Our new and improved ‘overshoot’ approximation formula gives us a more accurate value of (25 + 5/3)/3.5.

It is worth noting that we are not perfectly uniform between all of those points, which should be more obvious to see when a board length of n with a very small value of n.

With a recurrence relation and the help of your coding language of choice or Excel/Google Sheets, we can arrive at the exact expectation.

\(E_n = \begin{cases} 0, & \text{if } n \ge 25, \\ 1 + \frac{1}{6} \displaystyle\sum_{i=n+1}^{n+6} E_i, & \text{if } n < 25 \end{cases}\)

In simple terms, the expectation of the current state is 1 + the average of the expectation across all of our 6 possible rolls, with a total of >= 25 being 0 since we finish at that point.

This isn’t going to be a lesson in how to use Excel/Sheets but, we just set our 0s at the end, enter our formula of 1 plus the average of the next 6 and copy that format up.

Let’s do a quick comparison of the estimates and how they compare to the actual:

\(\begin{aligned} \textbf{naive approach:} &\quad \frac{25}{3.5} \approx 7.14286 \\[6pt] \textbf{uniform movement} & \\[-2pt] \textbf{& position:} &\quad \frac{25}{3.5} + 0.5 \approx 7.64286 \\[6pt] \textbf{uniform position:} &\quad \frac{25 + \frac{5}{3}}{3.5} \approx 7.61905 \\[6pt] \textbf{actual:} &\quad \approx 7.61908 \end{aligned} \)

Our uniform position approximation was almost spot on.

Okay, now that we’ve done this without the snake or the ladder, let’s add in the ladder.

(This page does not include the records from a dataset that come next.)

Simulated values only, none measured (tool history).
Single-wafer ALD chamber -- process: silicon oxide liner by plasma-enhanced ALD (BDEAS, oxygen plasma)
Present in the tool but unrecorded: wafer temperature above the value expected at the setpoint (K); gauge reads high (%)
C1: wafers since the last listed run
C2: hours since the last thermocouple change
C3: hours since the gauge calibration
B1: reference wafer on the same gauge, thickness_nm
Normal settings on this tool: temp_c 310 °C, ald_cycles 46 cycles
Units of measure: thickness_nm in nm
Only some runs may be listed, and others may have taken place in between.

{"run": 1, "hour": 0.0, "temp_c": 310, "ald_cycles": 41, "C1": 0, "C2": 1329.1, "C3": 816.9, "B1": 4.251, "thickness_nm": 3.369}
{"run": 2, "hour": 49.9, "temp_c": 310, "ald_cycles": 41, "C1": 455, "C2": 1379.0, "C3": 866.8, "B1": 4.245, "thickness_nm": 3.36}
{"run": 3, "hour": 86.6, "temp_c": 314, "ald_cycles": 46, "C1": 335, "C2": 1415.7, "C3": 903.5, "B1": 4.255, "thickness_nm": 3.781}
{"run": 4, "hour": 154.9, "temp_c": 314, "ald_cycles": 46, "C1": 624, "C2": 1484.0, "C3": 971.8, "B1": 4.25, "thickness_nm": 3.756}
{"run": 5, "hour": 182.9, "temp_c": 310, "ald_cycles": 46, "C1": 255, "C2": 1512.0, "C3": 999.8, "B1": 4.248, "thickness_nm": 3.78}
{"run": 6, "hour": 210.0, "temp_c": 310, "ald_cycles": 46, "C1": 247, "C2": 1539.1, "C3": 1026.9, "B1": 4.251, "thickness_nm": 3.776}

I think it’s worth noting that if the start of the ladder was not so close to the beginning of the puzzle, assuming that we have a 1/3.5 (uniform assumption) chance of going up the ladder would be more reasonable. I also want to point out how a ladder path taking us to 19 makes the uniform 19-24 assumption worse as well. Nonetheless, let’s use the uniform position approximation (combined w/ our previous uniform position approximation) to carry that logic through the puzzle and also solve it for real.

Let’s say we have a p chance of landing on the base of the ladder, the ladder takes us all the way to 19 from 3, so we reduce our trip by 16p in expectation.

\(\frac{25+\frac{5}{3}-\frac{13}{3.5}}{3.5} \approx 6.55782\)

As noted before though, the 1/3.5 assumption is much worse with a starting point so low, so it may make sense to actually spend a little more time calculating p here. We have only 4 ways of reaching 3 ((1,1,1); (1,2); (2,1); (3)) and they happen with total probability 1/216 + 2/36 + 1/6 = 49/216.

\(\frac{25+\frac{5}{3}-13\cdot{\frac{49}{216}}}{3.5} \approx 6.77646\)

And now for the exact, we just adjust our recurrence relation

\(E_n = \begin{cases} 0, & \text{if } n \ge 25, \\[6pt] E_{19}, & \text{if } n = 3, \\[6pt] 1 + \frac{1}{6} \displaystyle\sum_{i=n+1}^{n+6} E_i, & \text{if } n < 25 \end{cases} \)

and do a very simple change in Sheets

What’s really funny, is that you’ll notice that our “worse” approximation for the ladder is actually closer to the actual. This has to do with how it adjusts the position frequency from 19-24 as also talked about above. Despite me having obviously thought about this question longer than you (the reader) have, I don’t think it’s intuitive as to which would be the better approximation due to the changing of the 19-24 frequency.

Now let’s do the snake. A lot of people treat the snake the same way as the ladder, but you have to realize that you have the chance to keep landing on the snake. The number of times we expect to land on the snake follows a geometric distribution

\(\mathbb{E} = \frac{p}{1-p}\)

Under our assumption of uniform probability of landing on any square, p is 1/3.5, hence

\(\mathbb{E} = \frac{\frac{1}{3.5}}{1 - \frac{1}{3.5}} = \frac{\frac{2}{7}}{\frac{5}{7}} = \frac{2}{5}\)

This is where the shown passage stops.